LONDON (Reuters) – British Prime Minister Theresa May faces a battle over trade in parliament on Tuesday, with pro-EU lawmakers hoping to influence her plans to leave the European Union a day after she bowed to demands from Brexit campaigners.
May’s vulnerability in parliament, where she lost her Conservative Party’s majority in an ill-judged election last year, was laid bare on Monday, when her decision to accept the demands of pro-Brexit lawmakers stirred a rebellion among those who want to keep the closest possible ties in the EU.
On two of Monday’s votes her majority was cut to three, suggesting that the leader will struggle to get Brexit legislation through a deeply divided parliament, which could possibly threaten the approval of any Brexit deal with the EU.
May has vowed to stick to her plan to negotiate the closest possible trade ties with the EU, saying her strategy is the only one that can meet the government’s aims for Brexit, the biggest shift in Britain’s foreign and trade policy for decades.
But it has pleased very few, deepening those divisions in her Conservative Party that have so far hampered progress in talks with the EU, and triggering a bitter war of words between its Brexit-supporting and pro-EU factions.
“We can’t please everybody. We have to have a compromise position that enables the country to get an agreement with the European Union,” trade minister Liam Fox told BBC radio.
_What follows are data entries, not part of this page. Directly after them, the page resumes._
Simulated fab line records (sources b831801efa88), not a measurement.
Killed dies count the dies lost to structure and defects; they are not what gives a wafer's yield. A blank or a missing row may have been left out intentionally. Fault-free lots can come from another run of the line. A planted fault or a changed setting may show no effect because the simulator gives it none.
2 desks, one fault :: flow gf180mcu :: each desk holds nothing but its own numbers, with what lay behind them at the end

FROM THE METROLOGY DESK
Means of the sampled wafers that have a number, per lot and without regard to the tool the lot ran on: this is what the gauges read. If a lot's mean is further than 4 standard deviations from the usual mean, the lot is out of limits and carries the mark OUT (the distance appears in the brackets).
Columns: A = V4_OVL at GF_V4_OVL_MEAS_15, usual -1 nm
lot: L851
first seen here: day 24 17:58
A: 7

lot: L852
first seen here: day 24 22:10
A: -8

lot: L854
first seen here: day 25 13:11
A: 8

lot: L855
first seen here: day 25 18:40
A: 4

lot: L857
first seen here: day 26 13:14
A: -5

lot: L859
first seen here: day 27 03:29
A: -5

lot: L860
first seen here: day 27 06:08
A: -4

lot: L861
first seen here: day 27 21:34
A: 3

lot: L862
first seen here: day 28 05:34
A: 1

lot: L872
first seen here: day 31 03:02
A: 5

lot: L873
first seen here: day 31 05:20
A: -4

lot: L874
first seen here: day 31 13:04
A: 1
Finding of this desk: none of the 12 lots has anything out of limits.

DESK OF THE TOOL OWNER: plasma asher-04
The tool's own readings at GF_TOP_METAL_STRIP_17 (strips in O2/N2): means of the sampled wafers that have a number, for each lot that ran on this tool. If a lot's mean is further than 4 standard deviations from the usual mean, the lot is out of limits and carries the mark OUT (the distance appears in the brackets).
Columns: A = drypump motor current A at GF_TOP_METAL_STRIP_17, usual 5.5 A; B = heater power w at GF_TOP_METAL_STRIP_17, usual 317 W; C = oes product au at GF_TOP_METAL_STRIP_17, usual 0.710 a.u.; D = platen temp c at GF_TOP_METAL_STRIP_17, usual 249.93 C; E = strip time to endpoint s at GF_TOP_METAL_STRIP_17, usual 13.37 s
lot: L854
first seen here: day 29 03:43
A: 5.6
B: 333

“It’s up now to the EU 27 to determine what sort of relationship they have with us.”
Tuesday’s vote will be on the trade bill, which is focused on converting trade deals between the EU and third countries into bilateral deals with Britain. It is a technical bill and was not originally intended to define new trade policy.
Pro-EU lawmakers have tabled a change to the wording of the bill to try to force the government to pursue a customs union with the EU if ministers fail to agree an agreement which establishes “a frictionless free trade area for goods”.
Parliament will also vote on a government attempt to bring forward its summer break to Thursday from next week, which the government says is logical because there is very little parliamentary business in the remaining days.
Critics say the move is a bid by a government panicked by the various rebellions in the Conservative Party.